The early phase of brand experience projects has changed fundamentally. What once began with sketches, references and alignment meetings now often starts with fully realised visuals generated in minutes. A festival lounge with sparks suspended mid-air. A pop-up structure featuring oversized floating fruit. A futuristic mobile bar that looks production-ready before a single technical drawing exists.
For clients and agencies alike, this shift matters. AI speeds up early thinking and turns abstract ideas into visible form. Even without a design background, decision-makers can express preferences more clearly. Alignment happens faster because everyone is reacting to the same image.
But a convincing image is not the same as a concept that can be built.
AI generates visual plausibility, not structural feasibility. It does not calculate structural stability, assess material compatibility or account for transport, installation time, labour effort and real market pricing. It produces a compelling image, not a validated solution. This is where friction begins.

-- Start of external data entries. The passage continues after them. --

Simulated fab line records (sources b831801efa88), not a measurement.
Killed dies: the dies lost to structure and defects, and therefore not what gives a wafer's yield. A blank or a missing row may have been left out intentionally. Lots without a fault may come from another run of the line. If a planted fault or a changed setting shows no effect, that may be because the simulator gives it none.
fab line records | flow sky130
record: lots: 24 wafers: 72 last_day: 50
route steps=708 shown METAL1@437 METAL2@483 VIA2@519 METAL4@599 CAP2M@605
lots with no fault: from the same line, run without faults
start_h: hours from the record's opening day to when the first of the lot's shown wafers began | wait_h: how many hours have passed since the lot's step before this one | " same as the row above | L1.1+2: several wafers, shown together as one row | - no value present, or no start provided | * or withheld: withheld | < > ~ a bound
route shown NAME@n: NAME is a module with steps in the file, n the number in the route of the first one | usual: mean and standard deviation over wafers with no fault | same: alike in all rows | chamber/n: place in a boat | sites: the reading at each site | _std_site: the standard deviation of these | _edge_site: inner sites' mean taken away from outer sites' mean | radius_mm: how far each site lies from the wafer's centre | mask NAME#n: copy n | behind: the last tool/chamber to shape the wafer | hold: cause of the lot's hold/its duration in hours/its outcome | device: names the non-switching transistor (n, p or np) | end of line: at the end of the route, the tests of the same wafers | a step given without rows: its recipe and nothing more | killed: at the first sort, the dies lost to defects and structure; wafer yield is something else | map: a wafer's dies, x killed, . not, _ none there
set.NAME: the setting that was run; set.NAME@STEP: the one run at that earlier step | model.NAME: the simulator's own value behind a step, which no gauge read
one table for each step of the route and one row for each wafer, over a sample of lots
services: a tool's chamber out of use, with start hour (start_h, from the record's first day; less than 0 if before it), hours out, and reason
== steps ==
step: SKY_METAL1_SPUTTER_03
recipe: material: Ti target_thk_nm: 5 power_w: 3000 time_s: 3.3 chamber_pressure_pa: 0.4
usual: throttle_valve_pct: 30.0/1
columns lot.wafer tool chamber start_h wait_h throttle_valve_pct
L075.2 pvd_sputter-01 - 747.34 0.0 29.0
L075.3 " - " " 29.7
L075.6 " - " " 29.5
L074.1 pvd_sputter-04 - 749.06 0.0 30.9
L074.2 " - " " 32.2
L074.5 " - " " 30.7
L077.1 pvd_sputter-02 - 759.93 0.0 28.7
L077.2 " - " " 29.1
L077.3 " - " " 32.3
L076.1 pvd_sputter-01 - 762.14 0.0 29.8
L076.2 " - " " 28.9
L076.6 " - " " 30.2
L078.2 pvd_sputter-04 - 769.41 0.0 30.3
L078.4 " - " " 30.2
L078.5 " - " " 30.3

The Advantage: Visual Clarity at Speed
Early visualisation has clear advantages. AI helps give shape to creative ideas before time and budget are heavily invested. Marketing teams can share concrete options instead of abstract descriptions. Conversations become more focused, and direction becomes clearer.
For many clients, this feels liberating. Decisions are made with greater confidence when there is something tangible to evaluate. In this sense, AI strengthens early dialogue and sharpens feedback.
The Disconnect: When Image Meets Implementation
The challenge begins when AI-generated images are treated as realistic options. An AI render can make a structure appear lightweight and effortless. In reality, achieving that look may require costly materials, complex engineering or difficult transport solutions.
The image suggests simplicity. Production reveals complexity.
The result is a growing gap between what is imagined and what can actually be delivered within real-world constraints.
The Hidden Shift in the Offer Phase
As a consequence, agencies that both design and produce, as well as production partners, increasingly perform substantial technical translation before they can even submit an offer. The image has to be interpreted. Materials need to be defined. Structural systems must be clarified. Logistics and installation sequences have to be planned. Only then can reliable pricing begin.
This work is necessary, but it often goes unnoticed. Technical checks and validation shift into the offer phase without being formally recognised or compensated. At the same time, the polished render has already set expectations. When adjustments are required, they can feel like compromises rather than improvements. Budget discussions then become reactive instead of strategic.
The Budget Gap
AI-generated images often look high-end by default. They are trained on visually striking reference material, where dramatic lighting, premium finishes and ambitious scale are common. As a result, the output tends to feel polished and impressive, regardless of the actual budget behind the project.
When cost implications are not addressed early, alignment happens too late. Expectations are shaped by the visual, and feasibility has to follow afterwards. The more a project is defined by aesthetics before cost and construction are considered, the greater the risk of misalignment.
Integrating Reality Earlier
None of this means AI should be avoided. It can improve clarity, speed and engagement in the conceptual phase. The question is not whether to use AI, but how.
When AI visuals are used as starting points and technical expertise is involved early, ambition and feasibility remain aligned. When a visual direction is fixed before it has been tested against reality, tension is almost inevitable.
Brand experience operates at the intersection of storytelling and construction. Creative ambition and operational logic do not compete; they depend on each other.
Looking Forward
The discussion should not revolve around whether AI image generation is useful. It clearly is. AI visuals can serve as inspiration, reference and mood direction. But they are a starting point, not a solution.
For agencies that design and produce what they create, feasibility is part of the concept from the beginning. Their strength lies in developing ideas that already consider structure, materials and cost while preserving the original intent. That expertise should be trusted.
When the render meets reality, the strongest projects are those where vision and buildability are developed together from the start.